On Rankings

Econ B2000

Kevin R Foster, CCNY

Fall 2012

 

 

We often see statistics reported that rank a number of different units based on a number of different measures of outcomes.  For instance, these could be the US News ranking of colleges, or magazine rankings of city livability, or sports rankings of college teams, or any of a multitude of different things.  We would hope that statistics could provide some simple formulas; we would hope in vain.

 

In the simplest case, if there is just a single measured variable, we can rank units based on this single measure, however even in this case there is rarely a clear way of specifying which rankings are based on differences that are large and which are small.  (The statistical theory is based on "order statistics.")  If the outcome measure has, for example, a normal distribution, then there will be  large number of units with outcomes right around the middle, so even small measurement errors can make a big difference to ranking.

 

In the more complicated (and more common) case, we have a variety of measures of outcomes and want to rank units based on some amalgamation of these outcomes.  A case where a large number of inputs generates a single unit output looks like a utility function from micro theory: I face a choice of hundreds (or thousands) of different goods, which I put into a single ranking: I say that the utility of some bundle of goods is higher than the utility of some other bundle and so would rank it higher (even if both were affordable).

 

However there is no way to generate a composite utility function that completely and successfully takes account of the information of individual choices!  (This result is due to CCNY alumnus and Nobel Laureate Ken Arrow.)

 

Many rankings take an equal weighting of each item, but there is absolutely no good reason to do this generally: why would we believe that each measure is equally valid?  Some rankings might arbitrarily choose weights, or take a separate survey to find weights (equally problematic!).  You could average what fraction of measures achieve some hurdle.

 

One possible way around this problem is to just ask for people's rankings (let them figure out what weights to use in their own utility functions) and report some aggregation. However here again there is no single method that is guaranteed to give correct aggregations.  Some surveys ask people to rank units from 1-20, then add the rankings and the unit with the lowest number wins.  But what if some people rank number 1 as far ahead of all of their competitors, while others see the top 3 as tight together?  This distance information is omitted from the rankings.  Some surveys might, instead, give 10 points for a #1 ranking, 8 points for #2, and so on – but again this presupposes some distance between the ranks.

 

This is not to say that ranking is hopeless or never informative, just that there is no single path that will inerrantly give the correct result.  Working through the rankings, an analyst might determine that a broad swathe of weights upon the various measures would all give similar rankings to certain outliers.  It would be useful to know that a particular unit is almost always ranked near the top while some other one is nearly always at the bottom.

Examples:

Education: College rankings try to combine student/faculty ratios, measures of selectivity, SAT scores, GPA; some add in numbers of bars near campus or the prestige of journals in which faculty publish.  What is best?  School teachers face efforts to rank them, by student test score improvements as well as other factors; schools and districts are ranked by a variety of measures.

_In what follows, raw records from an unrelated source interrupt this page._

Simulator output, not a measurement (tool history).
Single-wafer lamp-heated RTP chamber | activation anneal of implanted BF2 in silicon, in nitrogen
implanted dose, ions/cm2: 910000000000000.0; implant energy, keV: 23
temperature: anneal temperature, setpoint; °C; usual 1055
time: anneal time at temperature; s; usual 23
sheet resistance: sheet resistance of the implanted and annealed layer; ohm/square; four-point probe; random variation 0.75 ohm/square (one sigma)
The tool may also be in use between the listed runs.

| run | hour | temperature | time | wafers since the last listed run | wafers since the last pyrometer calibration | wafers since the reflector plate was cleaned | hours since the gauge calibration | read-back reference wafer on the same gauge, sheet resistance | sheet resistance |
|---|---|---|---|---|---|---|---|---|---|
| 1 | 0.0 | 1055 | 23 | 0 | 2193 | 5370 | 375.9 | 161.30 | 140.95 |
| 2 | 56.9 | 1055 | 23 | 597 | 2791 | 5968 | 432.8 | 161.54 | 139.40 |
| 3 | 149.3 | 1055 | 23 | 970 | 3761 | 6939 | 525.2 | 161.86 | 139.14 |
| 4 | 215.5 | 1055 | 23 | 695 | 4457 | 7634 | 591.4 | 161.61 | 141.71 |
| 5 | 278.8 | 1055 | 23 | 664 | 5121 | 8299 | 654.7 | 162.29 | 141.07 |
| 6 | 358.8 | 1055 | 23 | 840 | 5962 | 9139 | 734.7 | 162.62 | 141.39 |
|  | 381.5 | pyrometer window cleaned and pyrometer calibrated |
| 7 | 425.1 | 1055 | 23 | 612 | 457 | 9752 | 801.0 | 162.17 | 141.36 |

Sports might seem to have it relatively easy since there is a single ranking given by pre-arranged rules, but still fans can argue: a team has a good offense because they scored a lot (even though some other team won more games); some players are better on defense but worse on offense.  Sports Illustrated tried to rank the 100 all-time best sports stars, somehow comparing baseball player Babe Ruth with the race horse Secretariat!  Most magazines know that rankings drive sales and give buzz.

Food nutrition trades off calories, fat content, fiber, vitamin and mineral content; who is to say whether kale or blueberries are healthier?  Aren't interaction effects important?  Someone trying to lose weight would make a very different ranking than someone training for a marathon.

Sustainability or "green" rankings are difficult: there are so many trade-offs!  If we care about global warming then we look at CO2 emissions, but what about other pollutants?  Is nuclear power better than natural gas?  Ethical consumption might also consider the material conditions of workers (fair-trade coffee or no-sweatshop clothing) or other considerations.

Politics: which political party is better for the economy?  Could measure stock returns or unemployment rate or GDP growth or hundreds of others.  Average wage or median earnings (household or individual)?  Each set of measures could give different results.  You can try this yourself, get some data from FRED (http://research.stlouisfed.org/fred2/) and go wild.

 

Other Ignorant Beliefs

 

While I'm working to extirpate popular heresies, let me address another one, which is particularly common when the Olympics roll around: the extraordinary belief that outliers can give useful information about the average value.  We hear these judgments all of the time: some country wins an unusual number of Olympic medals, thus the entire population of the country must be unusually skilled at this task.  Or some gender/race/ethnicity is overrepresented in a certain profession thus that gender/race/ethnicity is more skilled on average.  Or a school has a large number of winners of national competitions, thus the average is higher.

 

Statistically speaking, the extreme values of a distribution depend on many parameters such as the higher moments.  If I have two distributions with the exact same mean, standard deviation, and skewness, but different values of kurtosis, then one distribution will systematically have higher extremes (by definition of kurtosis).